Unfortunately, my OCD is kicking into high gear today. I can't seem to get anything done because my mind is so stuck on something else. As embarrassing as it is to say...it's stuck on raw food. I'm trying to make out my grocery list...again. I thought maybe if I started earlier I wouldn't get so obsessed, alas, not so. I just get obsessed for an extended period of time instead of one day. Oh well, you live, you learn. I just keep focusing on the foods I want to have next week and it's driving me insane because I know what I want to have but I also don't want to have too much of one thing (i.e. nuts, oils, etc.) or spend an absurd amount of money. I also feel like I should be making my own recipes...as if I'm some sort of mooch or a failure if I don't come up with my own creations. I always thought I was creative...I'm just scared to try with food.

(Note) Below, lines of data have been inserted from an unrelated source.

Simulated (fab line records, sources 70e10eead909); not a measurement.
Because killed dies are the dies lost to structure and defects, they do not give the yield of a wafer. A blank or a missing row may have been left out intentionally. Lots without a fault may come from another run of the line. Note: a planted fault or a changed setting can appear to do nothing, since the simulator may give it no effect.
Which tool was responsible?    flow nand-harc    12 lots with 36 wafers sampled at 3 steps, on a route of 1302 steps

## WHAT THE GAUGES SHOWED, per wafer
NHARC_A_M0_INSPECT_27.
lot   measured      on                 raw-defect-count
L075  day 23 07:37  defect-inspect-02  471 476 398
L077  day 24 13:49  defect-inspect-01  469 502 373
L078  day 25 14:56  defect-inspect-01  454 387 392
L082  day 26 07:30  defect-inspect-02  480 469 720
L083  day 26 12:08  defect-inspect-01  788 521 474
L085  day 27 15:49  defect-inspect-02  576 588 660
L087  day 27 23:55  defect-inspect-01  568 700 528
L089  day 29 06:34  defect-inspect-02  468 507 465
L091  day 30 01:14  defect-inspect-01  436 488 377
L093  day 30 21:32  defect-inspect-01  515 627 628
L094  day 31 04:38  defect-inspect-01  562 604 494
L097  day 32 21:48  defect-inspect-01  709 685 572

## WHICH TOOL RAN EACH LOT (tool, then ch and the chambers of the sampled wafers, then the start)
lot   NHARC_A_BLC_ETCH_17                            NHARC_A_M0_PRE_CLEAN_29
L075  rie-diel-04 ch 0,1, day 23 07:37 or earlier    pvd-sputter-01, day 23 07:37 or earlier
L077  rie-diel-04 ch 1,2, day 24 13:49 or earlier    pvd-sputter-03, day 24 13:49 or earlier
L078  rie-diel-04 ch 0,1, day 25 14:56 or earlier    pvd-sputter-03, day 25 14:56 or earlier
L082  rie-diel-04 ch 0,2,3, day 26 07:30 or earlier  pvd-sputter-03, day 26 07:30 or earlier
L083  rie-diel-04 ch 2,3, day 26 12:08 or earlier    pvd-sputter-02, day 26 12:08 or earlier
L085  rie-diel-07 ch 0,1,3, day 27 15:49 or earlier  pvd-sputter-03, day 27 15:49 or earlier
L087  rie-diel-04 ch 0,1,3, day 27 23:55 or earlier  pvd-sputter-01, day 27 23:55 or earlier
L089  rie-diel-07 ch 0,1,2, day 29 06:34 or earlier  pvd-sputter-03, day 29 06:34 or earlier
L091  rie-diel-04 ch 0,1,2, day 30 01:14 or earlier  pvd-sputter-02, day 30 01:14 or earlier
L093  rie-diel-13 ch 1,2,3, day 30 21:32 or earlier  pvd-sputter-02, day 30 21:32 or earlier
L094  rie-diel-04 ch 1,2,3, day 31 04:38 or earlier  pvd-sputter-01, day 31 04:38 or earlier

I'm also freaking out because I'm worried that I may be eating too much dessert. My scale told me I gained a pound this past week (though I cheated and weighed myself way before my weigh day) and the only thing I can think of is "too much raw chocolate." But then I look at all these other raw foodists and talk to people on the RFC and they seem to eat dessert pretty much nightly. It's not like I'm gorging myself on pies and cakes and cookies...I just have my banana soft serve every night with some chocolate. So why am I freaking out?! It's a learning process...if something doesn't work one week, assess it and change it for next week until you find something that works for you. The only problem is that I'm so used to counting something (calories, points, etc.) that I don't know how to gauge how much I'm eating without them. This is how distorted our perceptions have become. We can't even tell when to eat and when to stop without the assistance of some irrelevant number given to us by god knows who! It should come naturally but we've been so acclimatized to eating based on these numbers instead of on our own hunger that we've forgotten how to. I want to learn but I'm just feeling so overwhelmed right now; it's like learning a new language in a foreign country...you have to pick it up but it's painfully hard and lonely until you do.
Okay, well in other news: I actually worked out yesterday. Instead of sitting on the couch yesterday while watching two hours of So You Think You Can Dance (yes, I'm addicted), I got on the floor and did some weight training for my arms and upper abs, as well as some resistance training for my lower abs. Now ironically, out of all the groups that I worked, not one of them hurts more than my thighs...which I barely worked on! And I thought my legs were in pretty good shape given the giant hill I have to walk up to get home everyday from work. I guess not =\
And completely irrelevant to food: my dentist is worried about my teeth (I went yesterday)...not because of cavities or anything like that (which I do have) but she says that I ground them so much that they're shorter than a lot of 60 year-olds' she's seen. She says that if I keep going, my teeth will be half the length they are now in eight short years! I don't want to lose my teeth! I should have seen this coming though...my dad lost his teeth when he was young, too. Though he didn't have the benefit of a night guard when he was my age. The dentist says that should help tremendously with the headaches, cavities, lock jaw and help me keep my teeth a lot longer.